The petitioner was George Edalji, the 27-year-old son of the vicar of Great Wyrley. Edalji’s story began even before he was born, when his father, a man of Parsee ancestry, married an Englishwoman, converted to Christianity, and ultimately became the spiritual leader of his small Staffordshire community. His parishioners, perhaps thinking that the elder Edalji’s Parsee heritage made him an unsuitable Christian preacher, had little liking for him, and at least one of them made he and his wife’s lives miserable. In 1892, when George was 16 years old, the Edaljis began receiving threatening letters in the post. At the same time, other Staffordshire clergymen received abusive letters over Edalji’s forged signature, earning him the hatred of his peers. Mocking advertisements appeared in local newspapers, also purporting to be submitted by the disliked vicar. George shared in the family’s troubles, seemingly earning someone’s special resentment by becoming a successful solicitor with a fine professional reputation.

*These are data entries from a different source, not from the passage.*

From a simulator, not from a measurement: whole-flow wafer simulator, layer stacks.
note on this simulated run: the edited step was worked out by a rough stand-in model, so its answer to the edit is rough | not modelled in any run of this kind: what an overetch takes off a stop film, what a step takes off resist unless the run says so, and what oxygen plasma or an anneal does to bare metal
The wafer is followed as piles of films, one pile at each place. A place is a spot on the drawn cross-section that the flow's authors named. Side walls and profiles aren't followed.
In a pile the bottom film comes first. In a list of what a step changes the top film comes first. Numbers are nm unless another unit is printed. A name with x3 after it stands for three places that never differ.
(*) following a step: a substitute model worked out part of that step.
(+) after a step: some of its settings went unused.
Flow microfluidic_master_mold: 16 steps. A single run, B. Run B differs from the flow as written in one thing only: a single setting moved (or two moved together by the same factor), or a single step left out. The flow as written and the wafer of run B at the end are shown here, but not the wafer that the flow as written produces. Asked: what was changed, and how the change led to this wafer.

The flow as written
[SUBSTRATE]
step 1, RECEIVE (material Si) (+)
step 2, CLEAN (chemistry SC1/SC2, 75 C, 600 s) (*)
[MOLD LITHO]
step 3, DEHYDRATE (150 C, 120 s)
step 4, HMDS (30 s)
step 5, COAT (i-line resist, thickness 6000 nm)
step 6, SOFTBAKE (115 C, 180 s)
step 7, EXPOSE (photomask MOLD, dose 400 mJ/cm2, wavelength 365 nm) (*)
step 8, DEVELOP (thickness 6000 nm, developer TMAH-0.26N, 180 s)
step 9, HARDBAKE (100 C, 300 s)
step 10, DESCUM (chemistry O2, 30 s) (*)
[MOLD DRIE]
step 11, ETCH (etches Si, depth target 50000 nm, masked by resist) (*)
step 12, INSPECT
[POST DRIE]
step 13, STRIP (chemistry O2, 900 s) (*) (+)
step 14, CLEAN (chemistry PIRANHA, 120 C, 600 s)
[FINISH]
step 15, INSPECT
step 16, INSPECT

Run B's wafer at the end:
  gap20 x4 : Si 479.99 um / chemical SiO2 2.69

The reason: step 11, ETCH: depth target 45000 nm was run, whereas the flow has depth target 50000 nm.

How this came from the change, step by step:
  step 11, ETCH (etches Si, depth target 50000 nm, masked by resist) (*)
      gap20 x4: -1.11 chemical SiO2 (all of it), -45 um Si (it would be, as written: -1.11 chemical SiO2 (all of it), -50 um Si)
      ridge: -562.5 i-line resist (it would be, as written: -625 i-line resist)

The harassment directed against the Edalji family came to a head following several incidents of animal mutilation throughout Great Wyrley. In the wake of these incidents, the police received anonymous letters accusing George Edalji of the crimes. The local Chief Constable not only acted on the accusation, but also reasoned that George had written the mysterious correspondence himself. This all fitted in with his long-held belief that George had been the one responsible for the earlier threatening letters that had been sent to his father.
Acting on his suspicions, the Chief Constable assigned no less than six policemen to keep the Edalji house under surveillance. Despite this, a labourer heading to work in the early hours of a summer’s day stumbled upon another mutilated animal, a pony this time, whose stomach had been sliced open.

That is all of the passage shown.